Problems? Well, combat isn't exactly hyper-slick. Despite the relatively lacking aesthetics compared to a modern commercial release, frame rate wasn't exactly sterling on my moderate system. Voice-acting near the start is of the quality which gets RPS podcast threads full of people complaining about noise compression or demanding microphones or saying Alec and I have annoying voices. The game's story is primarily told through the retro-text pop ups. It's a little unfair - it's in that odd position of being an indie game which looks enough like a mainstream game to be judged against it and found lacking. With the resolution turned up, I found the lighting and landscapes of the game quite seductively alien - their softness seemed to recall Outcast most of all.

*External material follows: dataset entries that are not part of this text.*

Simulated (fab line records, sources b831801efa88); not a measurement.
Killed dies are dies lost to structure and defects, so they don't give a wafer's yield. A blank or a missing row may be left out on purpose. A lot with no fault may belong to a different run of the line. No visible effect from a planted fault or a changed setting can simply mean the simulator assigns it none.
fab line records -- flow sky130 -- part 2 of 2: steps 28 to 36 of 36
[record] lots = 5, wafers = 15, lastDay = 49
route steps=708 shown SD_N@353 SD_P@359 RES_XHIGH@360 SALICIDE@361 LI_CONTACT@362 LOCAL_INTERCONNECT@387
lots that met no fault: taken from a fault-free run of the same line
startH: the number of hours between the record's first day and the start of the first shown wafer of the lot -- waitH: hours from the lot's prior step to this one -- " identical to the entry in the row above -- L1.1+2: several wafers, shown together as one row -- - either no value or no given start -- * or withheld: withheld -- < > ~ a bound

Me? I found myself working through it due to its undeniable sense of vision. The combat may not be great, but the exploration was the key for me. It's a game which while not free-roaming or anything like that, is open enough to make exploration feel like the point. And I especially liked how it dealt with the traps, forcing you to actually pay attention. The Indiana Jones-qeue rolling balls which were dropped towards me worked well with the real-physics too - the first missed me because I was just running too quickly, which added vesimilitude to what was a scripted sequence. That is, there was an alien waiting with a trap... but it was a trap which the alien fucked up. As such, the whole thing feels credible, or at least human (as opposed to the cinematic-perfect way most mainstream games would take). And the quick thinking on a later one where I switched to my rocketlauncher and used it to send the threat bouncing off the cliff was cute real physics.
The full game features 20 levels and four character classes, promising a lot of exploration - and its just over ten quid. If you're willing to see through the indie-finish, it's an interesting, slow paced and agreeably modernist-retro arcade adventure. I'd say it was worth a look.